The building in southern Norway was designed by Snøhetta as part of an initiative dedicated to reducing construction’s carbon emissions
Words by Francesca Perry
‘Architecture as we see it has the purpose of creating better environments for human and non-human existence on earth,’ says Snøhetta founding partner Kjetil Trædal Thorsen at the launch of the practice’s latest project, Powerhouse Telemark. ‘There is no question that we as a profession need to deal with the problems – not “challenges”, real problems – that we have at hand.’
Thorsen is talking about architecture’s most critical issue these days: carbon emissions. Construction – and the energy inefficiency of buildings – takes a huge toll on the environment (in the UK, the built environment is responsible for around 40% of the country’s carbon footprint). In this age of climate crisis, this toll becomes ever-more problematic – if not unacceptable.
‘The building industry has the possibility to actually lower carbon emissions,’ adds Thorsen. ‘There is no excuse not to do these things.’
Powerhouse Telemark – located in the southern Norwegian city of Porsgrunn – is the fourth building Snøhetta has designed as part of the Powerhouse initiative. A Norway-based, cross-sector partnership that the architecture practice established with four other companies, Powerhouse is dedicated to creating buildings that produce more energy (clean energy at that) than they consume; in other words, climate-positive architecture.
The 11-storey, 7,931 sq m Powerhouse Telemark project is a series of flexible, contemporary workspaces; it aims to set a new standard for environmentally sustainable office buildings. The architects claim to have reduced the building’s yearly net energy consumption by 70% compared to similar new-construction offices. It will produce more energy than it will consume over its lifespan.
The geometric, sharply angled, slightly conical building stands out in its surrounding industrial neighbourhood. Inside, the building features a bar/reception area, offices including co-working spaces, a staff restaurant, meeting spaces and a roof terrace overlooking the adjacent fjord.

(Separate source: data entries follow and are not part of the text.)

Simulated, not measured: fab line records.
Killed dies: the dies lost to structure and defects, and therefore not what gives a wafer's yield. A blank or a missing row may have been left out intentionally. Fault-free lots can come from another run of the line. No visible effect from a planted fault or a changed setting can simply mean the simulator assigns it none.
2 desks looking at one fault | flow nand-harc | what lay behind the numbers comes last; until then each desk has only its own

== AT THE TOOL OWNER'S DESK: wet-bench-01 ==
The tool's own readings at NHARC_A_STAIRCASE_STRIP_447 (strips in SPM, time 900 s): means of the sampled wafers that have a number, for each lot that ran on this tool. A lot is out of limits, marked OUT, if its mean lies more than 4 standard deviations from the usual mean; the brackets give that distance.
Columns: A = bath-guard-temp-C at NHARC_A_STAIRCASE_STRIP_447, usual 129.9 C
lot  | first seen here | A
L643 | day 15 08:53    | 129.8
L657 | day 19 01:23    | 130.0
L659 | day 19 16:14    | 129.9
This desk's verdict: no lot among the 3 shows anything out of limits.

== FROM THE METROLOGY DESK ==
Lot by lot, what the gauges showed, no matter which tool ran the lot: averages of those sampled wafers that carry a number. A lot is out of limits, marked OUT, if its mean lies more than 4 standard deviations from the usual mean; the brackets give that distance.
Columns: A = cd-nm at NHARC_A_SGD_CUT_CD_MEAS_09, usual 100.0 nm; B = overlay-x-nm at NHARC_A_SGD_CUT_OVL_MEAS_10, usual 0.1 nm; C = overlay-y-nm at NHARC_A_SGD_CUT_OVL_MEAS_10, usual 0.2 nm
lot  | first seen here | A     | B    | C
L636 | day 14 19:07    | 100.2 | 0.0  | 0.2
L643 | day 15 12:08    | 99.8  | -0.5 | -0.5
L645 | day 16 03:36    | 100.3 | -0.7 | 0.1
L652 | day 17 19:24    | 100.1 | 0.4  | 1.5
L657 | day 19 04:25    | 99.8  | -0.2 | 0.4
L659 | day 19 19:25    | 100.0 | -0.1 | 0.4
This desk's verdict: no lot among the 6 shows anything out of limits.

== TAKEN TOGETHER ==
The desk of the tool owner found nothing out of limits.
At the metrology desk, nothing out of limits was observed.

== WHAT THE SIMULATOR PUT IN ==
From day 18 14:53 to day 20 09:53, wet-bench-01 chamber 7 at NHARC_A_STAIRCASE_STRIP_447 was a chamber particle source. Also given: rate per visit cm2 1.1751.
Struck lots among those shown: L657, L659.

The striking south-east facing tilted roof is covered in solar panels, which will generate 256,000 kWh each year – approximately twenty times the annual energy use of an average Norwegian household. Surplus energy will be sold back to the energy grid.
The south facade is also clad with photovoltaic panels. The west, north-west and north-east facades are clad with wooden balusters which provide natural shading. The building features triple isolated windows and is efficiently cooled and heated through geothermal wells dug 350 metres below ground.
Resilient, low-embodied-carbon materials are used throughout the building, including local wood and gypsum. The carpet tiles are composed of 70% recycled fishing nets and the wooden flooring is made from industrial parquet of ash from wooden debris.
‘We wanted to set an example of a building system which can be replicated in other places,’ concludes Thorsen. ‘We want Powerhouse to become a standard for others to follow.’